# classic inequality

• Jan 4th 2008, 06:54 AM
DivideBy0
classic inequality
Prove that if x, y, and z are positive real numbers, then

$\displaystyle \frac{x}{y+z}+\frac{y}{z+x}+\frac{z}{x+y} \geq \frac{3}{2}$

I haven't done much with inequalities so please explain your steps, thanks!
• Jan 4th 2008, 09:47 AM
Isomorphism
Quote:

Originally Posted by DivideBy0
Prove that if x, y, and z are positive real numbers, then

$\displaystyle \frac{x}{y+z}+\frac{y}{z+x}+\frac{z}{x+y} \geq \frac{3}{2}$

I haven't done much with inequalities so please explain your steps, thanks!

This is Nesbitts inequality, I know many proofs for this. Nesbitt's inequality - Wikipedia, the free encyclopedia
The above link proves it using AM-GM and Rearrangement inequality
I know a few more too :D
I will post them if you want
• Jan 4th 2008, 10:43 AM
PaulRS
Define $\displaystyle x+y+z=\lambda>0$

THus: $\displaystyle y+z=\lambda-x$; $\displaystyle x+z=\lambda-y$; $\displaystyle x+y=\lambda-z$

So we have to prove: $\displaystyle \frac{x}{\lambda-x}+\frac{y}{\lambda-y}+\frac{z}{\lambda-z}\geq{\frac{3}{2}}$

Let: $\displaystyle f(x)=\frac{x}{\lambda-x}=\frac{\lambda}{\lambda-x}-1$ which is clearly convex in $\displaystyle (0; \lambda)$ (use the second derivative)

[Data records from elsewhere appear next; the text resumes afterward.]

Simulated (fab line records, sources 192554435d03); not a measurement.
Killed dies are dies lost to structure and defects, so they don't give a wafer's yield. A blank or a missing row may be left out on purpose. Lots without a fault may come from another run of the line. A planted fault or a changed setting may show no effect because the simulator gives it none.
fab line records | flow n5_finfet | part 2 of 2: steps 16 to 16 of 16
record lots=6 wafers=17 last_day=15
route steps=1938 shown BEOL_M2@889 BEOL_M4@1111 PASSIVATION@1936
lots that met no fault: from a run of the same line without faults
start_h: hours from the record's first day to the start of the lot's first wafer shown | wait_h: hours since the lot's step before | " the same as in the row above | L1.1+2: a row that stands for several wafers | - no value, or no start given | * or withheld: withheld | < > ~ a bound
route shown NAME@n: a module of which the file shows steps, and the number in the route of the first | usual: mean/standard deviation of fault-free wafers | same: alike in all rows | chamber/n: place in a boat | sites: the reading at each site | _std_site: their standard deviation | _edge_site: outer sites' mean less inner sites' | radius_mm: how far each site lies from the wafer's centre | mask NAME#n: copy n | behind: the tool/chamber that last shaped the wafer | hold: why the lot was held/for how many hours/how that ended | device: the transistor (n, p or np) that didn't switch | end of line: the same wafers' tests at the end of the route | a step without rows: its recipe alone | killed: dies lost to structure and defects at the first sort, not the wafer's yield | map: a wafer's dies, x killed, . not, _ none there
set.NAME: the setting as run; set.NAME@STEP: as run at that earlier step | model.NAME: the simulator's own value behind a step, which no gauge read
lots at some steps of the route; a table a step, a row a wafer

It follows from Jensen's Inequality that: $\displaystyle \frac{1}{3}\cdot{\left(f(x)+f(y)+f(z)\right)}\geq{ f\left(\frac{x+y+z}{3}\right)}$

Therefore: $\displaystyle \frac{1}{3}\cdot{\left(\frac{x}{\lambda-x}+\frac{y}{\lambda-y}+\frac{z}{\lambda-z}\right)}\geq{\frac{\left(\frac{x+y+z}{3}\right)} {\lambda-\left(\frac{x+y+z}{3}\right)}}$

Now remember that: $\displaystyle x+y+z=\lambda$ and the assertion follows

Jensen's inequality - Wikipedia, the free encyclopedia
• Jan 4th 2008, 03:48 PM
DivideBy0
Thanks!
• Jan 5th 2008, 07:12 PM
ThePerfectHacker
It can also be done with AM-HM, that is how I learned it.